Stages of Concept Design and Development
The Watson IoT Platform team is using an agile way of working to design, develop and deliver new capabilities for the IoT Platform service in Bluemix. Such new major capabilities are identified as market or customer need, specified as requirements using Rational Doors NG, and managed as a ranked backlog. The team is delivering the backlog using an agile 3-week sprint heartbeat.
The sprint objectives and the outcome is varying depending on the phase in the design – develop – deliver lifecycle for a new capability. The initial phase defines the concepts and scope of the design. Later phases harden the UX design and deliver front-end and back-end implementations of the design.
A key success factor is the teaming across the disciplines across offering management, design, and development. And the right-sizing and right-staffing of the sprint teams. The concern and issues addressed by this practice is to ensure that the teams are engaged, right-staffed, and committed to the delivery. It avoided a situation where design is executed in a planning vacuum with major trash and rework as the development teams get engaged.
Let’s start and explore the expectations, inputs, and outcomes of each sprint type and the team personas participating. The phases, roles, dependencies, and outcomes in figure 1 below are discussed.
Concept and Plan
The first stage is a Concept and Plan sprint focusing on the product definition. A sprint team is formed by the design lead(s), Architect(s,) and Offering Manager(s).
The concept and plan sprint requires strong offering management and design lead participation. To ground the concept in the existing solution architecture there is a requirement of lead architect participation. A core team is formed that is responsible for defining and delivering the concept and the delivery sprint plan. The playback of the outcome is a driver and a forcing function by schedule to get early agreement on the concept scope and objective. The core team stays as a governance body for the later phases to manage and approve changes to the concept and plan.

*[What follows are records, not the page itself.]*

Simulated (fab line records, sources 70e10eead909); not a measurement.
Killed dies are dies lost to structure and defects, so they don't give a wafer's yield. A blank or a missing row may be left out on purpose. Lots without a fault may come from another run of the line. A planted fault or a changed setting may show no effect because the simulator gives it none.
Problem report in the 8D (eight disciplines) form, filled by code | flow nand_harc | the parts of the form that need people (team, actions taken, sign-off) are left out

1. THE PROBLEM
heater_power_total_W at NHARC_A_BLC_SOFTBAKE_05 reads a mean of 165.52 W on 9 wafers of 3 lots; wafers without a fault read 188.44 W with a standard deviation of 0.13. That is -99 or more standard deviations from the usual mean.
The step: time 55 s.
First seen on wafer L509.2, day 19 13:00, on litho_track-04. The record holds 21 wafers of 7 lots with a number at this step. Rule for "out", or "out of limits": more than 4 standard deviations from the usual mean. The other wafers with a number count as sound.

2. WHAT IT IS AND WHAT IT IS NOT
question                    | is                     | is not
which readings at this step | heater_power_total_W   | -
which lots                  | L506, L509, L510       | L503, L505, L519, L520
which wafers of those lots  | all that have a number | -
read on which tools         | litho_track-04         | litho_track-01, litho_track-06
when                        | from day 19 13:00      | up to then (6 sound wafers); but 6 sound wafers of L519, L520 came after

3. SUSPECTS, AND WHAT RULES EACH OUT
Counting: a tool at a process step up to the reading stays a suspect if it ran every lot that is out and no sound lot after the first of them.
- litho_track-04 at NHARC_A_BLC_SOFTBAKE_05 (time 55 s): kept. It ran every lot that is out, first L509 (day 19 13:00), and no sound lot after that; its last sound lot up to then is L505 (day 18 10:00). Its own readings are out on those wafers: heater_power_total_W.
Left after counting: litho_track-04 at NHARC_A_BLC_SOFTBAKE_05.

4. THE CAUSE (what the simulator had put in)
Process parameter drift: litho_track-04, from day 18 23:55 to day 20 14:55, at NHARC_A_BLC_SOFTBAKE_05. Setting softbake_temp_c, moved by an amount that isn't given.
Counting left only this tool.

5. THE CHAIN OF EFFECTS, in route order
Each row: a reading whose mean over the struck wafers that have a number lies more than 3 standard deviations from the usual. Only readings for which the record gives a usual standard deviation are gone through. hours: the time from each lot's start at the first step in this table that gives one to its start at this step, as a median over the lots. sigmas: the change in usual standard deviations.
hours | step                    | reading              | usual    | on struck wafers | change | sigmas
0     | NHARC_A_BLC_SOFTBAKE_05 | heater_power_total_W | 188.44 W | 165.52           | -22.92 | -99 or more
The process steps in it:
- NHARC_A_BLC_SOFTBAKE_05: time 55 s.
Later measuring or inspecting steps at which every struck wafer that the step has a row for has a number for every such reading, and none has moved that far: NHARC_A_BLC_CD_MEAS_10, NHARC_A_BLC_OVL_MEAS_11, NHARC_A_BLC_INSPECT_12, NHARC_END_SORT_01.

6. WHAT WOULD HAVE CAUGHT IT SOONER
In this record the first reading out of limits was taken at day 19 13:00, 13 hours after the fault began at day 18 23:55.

For this concept and plan stage the inputs are:
- High-level market and product requirements on the new capability
- Design Thinking user research artifacts, e.g. stakeholders, and stakeholder needs
- Existing Hills where the new capability may be a new sub-hill
The outcome of this concept and plan stage is:
- An approved set of requirements capturing the Minimal Viable Product, MVP.
- Hills defines the user value through statements of Who, What, and WOW.
- The Epics that will deliver the hills. The hill is complete when the epics are delivered.
- The Stories that deliver the Epics. A story is delivered in one sprint.
- An end-to-end high-level scenario that can be played back as a statement of the hills
UX and APIs
The second stage is focusing on exploring the User Experience and the APIs for the new capability. The objective is to harden the MVP by validating the concept in the context of the IoT Platform.
For this stage, a sprint team is formed with UX Designer(s) and Architect(s). UX playbacks are demonstrating the capability experience. Any updates and additions required to the solution architecture are identified. The stories in the plan and broken down into actionable tasks.
The outcome of this state is:
- Validation that requirements can be met
- Elaboration of the Stories and breakdown into actionable RTC work items or GitHub issues.
- UX designs (LoFi) for the scenarios
UX, Front-End, and Back-End development
The following stages are focused on delivering one or more stories in each sprint. UX design is leading and handed off to front-end and back-end development. The sprint teams are formed with UX and Visual designer(s), Front-End and Back-End developer(s).
The outcome of this sprint is:
- Completed work items or issues
- Completed UX designs (HiFi)
- Playbacks of UX designs or running code
Summary and Conclusions
The Watson IoT Platform team is using an agile way of working to design, develop and deliver new capabilities for the IoT Platform service in Bluemix. The benefits are:
- Embedding design thinking practices into the agile development process
- Cross-discipline teaming
- Right-timing, Right-sizing, and Right-staffing the agile sprint teams
- Early delivery and hardening of design concepts
The workflow has been successfully established and used for the design of new Watson IoT Platform capabilities, like design and delivery of Risk and Security Management and Information Management.